Against whom is a remedy enforceable by a California court of
competent jurisdiction?
Last summer, too late to be implemented, Esther proposed an opt-in
option for a public list of at large voters. That idea seems to have
some popular appeal. Some folks don't care if spam comes with that
choice.
As Karl points out, however, a partly open and party closed list of
at large voters immediately gets us back to the capture issue. This
is also an interesting top down - bottom up decision issue. If the
Board were to make a unilateral decision that the at large list is to
be open for reasons including those stated by Karl, then the at large
members who do care strongly about privacy and insulation from spam
are effectively disenfranchised because their only recourse is to
leave. If, on the other hand, the issue is left to the individual
members to make an opt-in decision, then worries about capture are
refreshed.
There is no free lunch.
- Mike
At 18:38 -0700 8/21/01, Karl Auerbach wrote:
> > > On Tue, Aug 21, 2001 at 06:05:18PM -0400, L Gallegos wrote:
>
>> > > IMO, membership lists should be available to members ...
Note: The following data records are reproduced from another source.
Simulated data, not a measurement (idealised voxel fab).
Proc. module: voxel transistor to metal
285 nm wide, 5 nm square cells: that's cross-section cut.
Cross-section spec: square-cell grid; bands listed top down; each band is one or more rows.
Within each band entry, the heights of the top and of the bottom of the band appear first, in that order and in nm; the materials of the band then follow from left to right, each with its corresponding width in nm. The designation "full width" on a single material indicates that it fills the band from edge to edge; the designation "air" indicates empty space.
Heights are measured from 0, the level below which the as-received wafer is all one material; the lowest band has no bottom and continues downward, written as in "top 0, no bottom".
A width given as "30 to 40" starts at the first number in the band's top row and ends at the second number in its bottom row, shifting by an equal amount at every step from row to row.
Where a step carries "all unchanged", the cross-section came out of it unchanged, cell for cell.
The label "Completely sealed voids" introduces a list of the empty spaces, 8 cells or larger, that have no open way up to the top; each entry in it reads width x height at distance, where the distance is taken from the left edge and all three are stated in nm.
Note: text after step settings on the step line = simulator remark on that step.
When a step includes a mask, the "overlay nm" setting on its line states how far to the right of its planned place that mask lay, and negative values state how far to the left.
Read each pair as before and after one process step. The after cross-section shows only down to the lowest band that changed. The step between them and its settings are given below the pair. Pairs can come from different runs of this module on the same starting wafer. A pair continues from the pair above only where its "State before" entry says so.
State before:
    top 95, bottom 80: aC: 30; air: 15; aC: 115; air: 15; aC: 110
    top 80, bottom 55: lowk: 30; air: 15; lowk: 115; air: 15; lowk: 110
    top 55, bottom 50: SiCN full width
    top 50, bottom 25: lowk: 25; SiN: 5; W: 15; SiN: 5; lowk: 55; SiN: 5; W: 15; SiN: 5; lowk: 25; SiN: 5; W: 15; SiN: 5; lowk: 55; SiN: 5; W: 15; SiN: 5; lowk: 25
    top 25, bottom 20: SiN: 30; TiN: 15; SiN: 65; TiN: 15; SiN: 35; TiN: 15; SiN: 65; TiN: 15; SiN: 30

>> > > ... Of course, there must be rules attached to use of the
>> > > membership list such as not using them for spam or commercial
>> > > purposes of any kind.
>
>> On 21 Aug 2001, at 15:53, Kent Crispin wrote:
>
>> > Such rules would be absolutely impossible to enforce.
>
>On Tue, 21 Aug 2001, L Gallegos wrote:
>
>> I totally disagree. Many memberships have such rules and they
>> are enforced ...
>
>Yes, you are quite right and Kent is quite wrong.
>
>To illustrate let's look at the obligations imposed by our friend, the
>State of California, on those members who obtain membership lists from
>those public-benefit/non-profit corporations that actually admit that they
>have members:
>
>In Section 6330 (of the Corporations code) under part (b)(1) a member is
>able to obtain the list only "for a purpose reasonably related to the
>person's interest as a member."
>
>And in the same section: "Where the corporation reasonably believes that
>the information will be used for another purpose... it may deny the
>member access to the list."
>
>The code goes on in subsequent sections to define how these restrictions
>may be enforced.
>
>And in Section 6338 we have the following:
>
>... a membership list or any part thereof may not be:
> (1) Used to solicit money or property unless such money or
> property will be used solely to solicit the vote of the members in
> an election to be held by their corporation.
> (2) Used for any purpose which the user does not reasonably and in
> good faith believe will benefit the corporation.
> (3) Used for any commercial purpose or purpose in competition with
> the corporation.
> (4) Sold to or purchased by any person.
>
>So, we see that there is plenty of real world experience in the question
>of member access to membership lists. And from that experience abuses
>have been seen and workable corrective measures imposed to eliminate them.